My Lords, the points made by the noble Baroness, Lady Randerson, and my noble friend Lord Berkeley are well taken, particularly in respect of facilities for the disabled, flexible space for carrying light freight and proper facilities for families and those looking after young children. There has been a tendency on the part of the railways to move in the Japanese direction of regarding freight and luggage as a bad thing and making it almost impossible for passengers to carry such items in comfort. I do not think that that is a direction in which we want to go.
However, the area where I am more doubtful is about facilities on high-speed trains or the next generation of trains in general for the carrying of bicycles. It is not that there should not perhaps be some facility at the margin for doing so—though I am not sure, even with the great wisdom and expertise of your Lordships’ House, that trying to design a train by committee is a good idea, so the figure of 10% that my noble friend Lord Berkeley has specified might be a bit too precise. If there is spare luggage space on a train that is suitable for carrying bikes, then that is fine. But the
real issue in terms of encouraging much more bicycle use in relation to trains—which is out of all proportion more important than the capacity to carry bikes on trains themselves, which will only ever be marginal, particularly with very busy trains loading and unloading hundreds of people at a time—is decent cycle storage and rental facilities at stations, so that passengers do not need to convey bikes on the train in the first place. With the best will in the world, you are only ever going to be able to carry a handful of bikes on trains, but you can have thousands of bicycles, either privately owned or for rental, provided for at stations. By and large, our mainline stations, which were not designed for bicycles or indeed anything else modern, including in most cases decent retail facilities, have lamentable facilities for storing bikes. It is a telling indication of the big problems that we have in managing bicycles, even with all the improvements in London, that the cycle rental scheme does not embrace most London termini, because how to deal with the big issues of location and of shipping bikes backwards and forwards has not yet been worked out.

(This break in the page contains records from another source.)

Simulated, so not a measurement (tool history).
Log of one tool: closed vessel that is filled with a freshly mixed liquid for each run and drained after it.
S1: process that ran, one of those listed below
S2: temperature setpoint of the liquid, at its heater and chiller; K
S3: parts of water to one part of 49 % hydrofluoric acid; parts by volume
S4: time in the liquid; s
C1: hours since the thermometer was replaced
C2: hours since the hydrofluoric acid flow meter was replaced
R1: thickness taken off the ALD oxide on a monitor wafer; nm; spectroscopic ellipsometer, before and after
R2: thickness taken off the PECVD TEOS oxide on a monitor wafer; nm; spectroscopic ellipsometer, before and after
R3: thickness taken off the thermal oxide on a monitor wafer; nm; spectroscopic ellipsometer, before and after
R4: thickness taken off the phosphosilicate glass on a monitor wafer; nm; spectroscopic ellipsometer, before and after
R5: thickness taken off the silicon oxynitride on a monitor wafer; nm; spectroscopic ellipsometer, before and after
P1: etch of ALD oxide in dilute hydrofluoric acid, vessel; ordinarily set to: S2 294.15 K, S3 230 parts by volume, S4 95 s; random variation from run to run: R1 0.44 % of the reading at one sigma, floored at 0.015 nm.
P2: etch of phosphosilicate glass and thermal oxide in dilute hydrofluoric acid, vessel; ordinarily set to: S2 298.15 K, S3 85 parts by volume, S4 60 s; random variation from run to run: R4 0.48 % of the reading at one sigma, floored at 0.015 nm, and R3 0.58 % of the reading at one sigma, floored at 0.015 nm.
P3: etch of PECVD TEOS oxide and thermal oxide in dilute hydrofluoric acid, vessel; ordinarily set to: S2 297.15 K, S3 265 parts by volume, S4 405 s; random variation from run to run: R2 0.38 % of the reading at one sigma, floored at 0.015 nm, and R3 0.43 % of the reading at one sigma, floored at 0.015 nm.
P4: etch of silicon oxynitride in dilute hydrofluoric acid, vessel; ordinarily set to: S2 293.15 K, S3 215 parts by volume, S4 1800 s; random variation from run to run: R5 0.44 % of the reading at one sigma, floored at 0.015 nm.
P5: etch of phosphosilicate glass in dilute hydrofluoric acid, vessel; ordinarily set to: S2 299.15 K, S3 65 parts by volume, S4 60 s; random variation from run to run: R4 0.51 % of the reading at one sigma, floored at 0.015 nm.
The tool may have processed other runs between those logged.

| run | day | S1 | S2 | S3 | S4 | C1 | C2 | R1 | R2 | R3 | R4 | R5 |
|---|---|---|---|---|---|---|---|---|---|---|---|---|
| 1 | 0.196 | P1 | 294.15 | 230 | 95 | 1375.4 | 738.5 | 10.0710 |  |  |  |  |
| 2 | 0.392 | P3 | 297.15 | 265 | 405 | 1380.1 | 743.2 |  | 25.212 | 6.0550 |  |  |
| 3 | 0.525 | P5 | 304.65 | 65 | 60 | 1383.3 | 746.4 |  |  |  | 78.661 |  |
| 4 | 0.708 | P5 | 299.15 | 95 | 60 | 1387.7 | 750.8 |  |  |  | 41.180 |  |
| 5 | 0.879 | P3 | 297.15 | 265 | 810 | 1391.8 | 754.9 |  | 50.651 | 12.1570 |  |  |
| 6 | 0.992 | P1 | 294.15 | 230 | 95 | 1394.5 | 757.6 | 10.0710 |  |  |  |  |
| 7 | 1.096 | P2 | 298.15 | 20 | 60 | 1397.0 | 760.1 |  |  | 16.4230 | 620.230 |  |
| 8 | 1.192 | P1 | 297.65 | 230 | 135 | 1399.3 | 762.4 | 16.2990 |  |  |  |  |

The contrast with best European practice in this area could not be more stark. I shall never forget visiting Amsterdam station and other major stations in Holland. Where you come out of the station, you have huge areas reserved for bikes, including rental schemes, along with bike workshops, so that you can get repairs done, and proper supervised bike facilities. It is a completely different situation from the one we have here. We are not yet at the stage of detailed station design plans for HS2 but I hope that, when it comes to the design of these hugely forward-looking stations that we want to see at Euston, Old Oak Common, Birmingham Curzon Street and other locations going north, there will be exemplary facilities for cyclists with significant space made available for cycle storage, repairs and rental schemes. In terms of a path-breaking approach to integrating cycling with railway use, seeing that there are state-of-the-art and capacious cycle facilities at stations is far more important than any provision that it might be possible to make in respect of the trains.